US DOE hopes to keep spent nuke fuel issue out of
courts: Sproat
Washington (Platts)--6Nov2008
Nuclear power generator operators would go straight to the US Department
of Energy to seek damages instead of to the courts if the agency does not
remove all of the spent fuel from future reactor sites within 10 years after
the unit closes, DOE waste program director Edward Sproat said Monday.
Sproat told reporters following a nuclear waste symposium in Washington
that under a proposed DOE spent fuel disposal contract for new reactors, a
utility would receive $5 million a year until all of the spent fuel has been
removed from the site. Total damages paid to a utility, Sproat said, would
be
limited to the total amount the utility has paid into the federal Nuclear
Waste Fund for the disposal of spent fuel generated by that unit.
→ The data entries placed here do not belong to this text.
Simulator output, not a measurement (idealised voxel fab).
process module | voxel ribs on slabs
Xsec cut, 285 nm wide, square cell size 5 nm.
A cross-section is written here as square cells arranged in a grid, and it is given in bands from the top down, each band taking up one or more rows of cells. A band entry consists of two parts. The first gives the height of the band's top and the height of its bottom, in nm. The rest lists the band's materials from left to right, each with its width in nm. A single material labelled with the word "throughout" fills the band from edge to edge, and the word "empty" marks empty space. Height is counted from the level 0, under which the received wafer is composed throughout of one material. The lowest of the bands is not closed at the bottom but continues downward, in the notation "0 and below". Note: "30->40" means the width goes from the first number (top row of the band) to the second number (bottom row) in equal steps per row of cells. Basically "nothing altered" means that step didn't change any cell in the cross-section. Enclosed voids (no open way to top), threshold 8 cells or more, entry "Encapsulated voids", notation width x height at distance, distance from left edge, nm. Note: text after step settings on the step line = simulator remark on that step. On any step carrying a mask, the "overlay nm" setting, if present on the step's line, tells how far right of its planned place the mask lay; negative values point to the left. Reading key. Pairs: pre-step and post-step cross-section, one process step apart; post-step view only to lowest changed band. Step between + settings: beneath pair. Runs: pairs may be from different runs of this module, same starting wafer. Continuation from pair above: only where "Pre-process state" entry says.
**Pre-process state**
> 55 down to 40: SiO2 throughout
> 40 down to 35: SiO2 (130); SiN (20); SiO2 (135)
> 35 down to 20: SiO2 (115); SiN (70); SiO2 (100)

More than 60 utilities sued the federal government for damages after DOE
failed to begin disposing of utility spent nuclear fuel by the January 31,
1998, date in spent fuel disposal contracts the department signed with
nuclear
utilities in 1983. By DOE's own estimates, damages from the contract breach
would total $11 billion if a repository becomes operational in 2020, a date
still in doubt.
DOE has said the proposed contract it announced Friday will be the
starting point for negotiations with generating companies that want to build
new reactors. Unlike existing spent fuel disposal contracts that DOE signed
with nuclear utilities in 1983, contracts for new reactors would not contain
a
specific date by which DOE would be obligated to remove spent fuel from a
reactor site.
Instead, the proposal states that DOE would begin taking that waste, at
the earliest, 20 years after the unit's first refueling. All spent fuel
would
be removed from the reactor site within 10 years after the unit shuts down,
according to the proposal.
Sproat said that he deliberately has not been involved in the contracts
and does not know if any utility has entered negotiations or signed a
contract
yet. The US Nuclear Regulatory Commission will not issue a combined
construction permit-operating license for a new reactor until the generating
company has a signed contract with DOE or is negotiating one. Seventeen COL
applications have been filed with NRC since 2007.